Sklearn confusion matrix estimation by cross valid

2019-09-15 22:40发布

问题:

I am trying to estimate the confusion matrix of a classifier using 10-fold cross-validation with sklearn.

To compute the confusion matrix I am using sklearn.metrics.confusion_matrix. I know that I can evaluate a model with cv using sklearn.model_selection.cross_val_score and sklearn.metrics.make_scorer like:

from sklearn.metrics import confusion_matrix, make_scorer
from sklearn.model_selection import cross_val_score
cm = cross_val_score(clf, X, y, make_scorer(confusion_matrix))

Where clf is my classifier and X, y the feature and class vectors. However, this will raise an error since confusion_matrix does not return a float number but a matrix.

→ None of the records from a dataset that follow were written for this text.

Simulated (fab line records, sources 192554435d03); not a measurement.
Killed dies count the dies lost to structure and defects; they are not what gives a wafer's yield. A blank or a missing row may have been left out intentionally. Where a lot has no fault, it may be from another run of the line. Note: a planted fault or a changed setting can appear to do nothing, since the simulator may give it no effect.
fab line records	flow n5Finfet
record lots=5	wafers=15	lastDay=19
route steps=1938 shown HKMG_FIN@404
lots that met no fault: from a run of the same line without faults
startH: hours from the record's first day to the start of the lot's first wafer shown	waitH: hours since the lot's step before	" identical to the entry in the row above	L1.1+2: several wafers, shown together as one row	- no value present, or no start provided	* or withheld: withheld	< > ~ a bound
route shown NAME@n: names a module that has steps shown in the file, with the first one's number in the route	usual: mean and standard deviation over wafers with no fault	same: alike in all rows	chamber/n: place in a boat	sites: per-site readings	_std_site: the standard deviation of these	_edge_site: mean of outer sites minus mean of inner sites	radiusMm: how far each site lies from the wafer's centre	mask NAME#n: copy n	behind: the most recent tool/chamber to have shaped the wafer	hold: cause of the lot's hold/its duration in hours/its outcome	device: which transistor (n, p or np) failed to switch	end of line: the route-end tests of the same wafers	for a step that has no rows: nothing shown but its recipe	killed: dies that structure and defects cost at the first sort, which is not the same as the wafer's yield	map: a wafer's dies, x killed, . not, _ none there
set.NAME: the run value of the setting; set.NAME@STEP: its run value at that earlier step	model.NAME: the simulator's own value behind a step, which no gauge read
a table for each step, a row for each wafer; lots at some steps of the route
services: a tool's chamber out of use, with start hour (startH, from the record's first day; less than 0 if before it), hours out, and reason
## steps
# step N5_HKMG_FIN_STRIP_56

I've tried doing something like:

import numpy as np
from sklearn.metrics import confusion_matrix
from sklearn.model_selection import StratifiedKFold


def cv_confusion_matrix(clf, X, y, folds=10):
    skf = StratifiedKFold(n_splits=folds)
    cv_iter = skf.split(X, y)
    cms = []

    for train, test in cv_iter:
        clf.fit(X[train,], y[train])
        cm = confusion_matrix(y[test], clf.predict(X[test]), labels=clf.classes_)
        cms.append(cm)
    return np.mean(np.array(cms), axis=1)

This will work, but I missing the parallelism that sklearn has with cross_val_score and the n_jobs parameter.

Is there any way to do this and to take the advantage of the parallelism?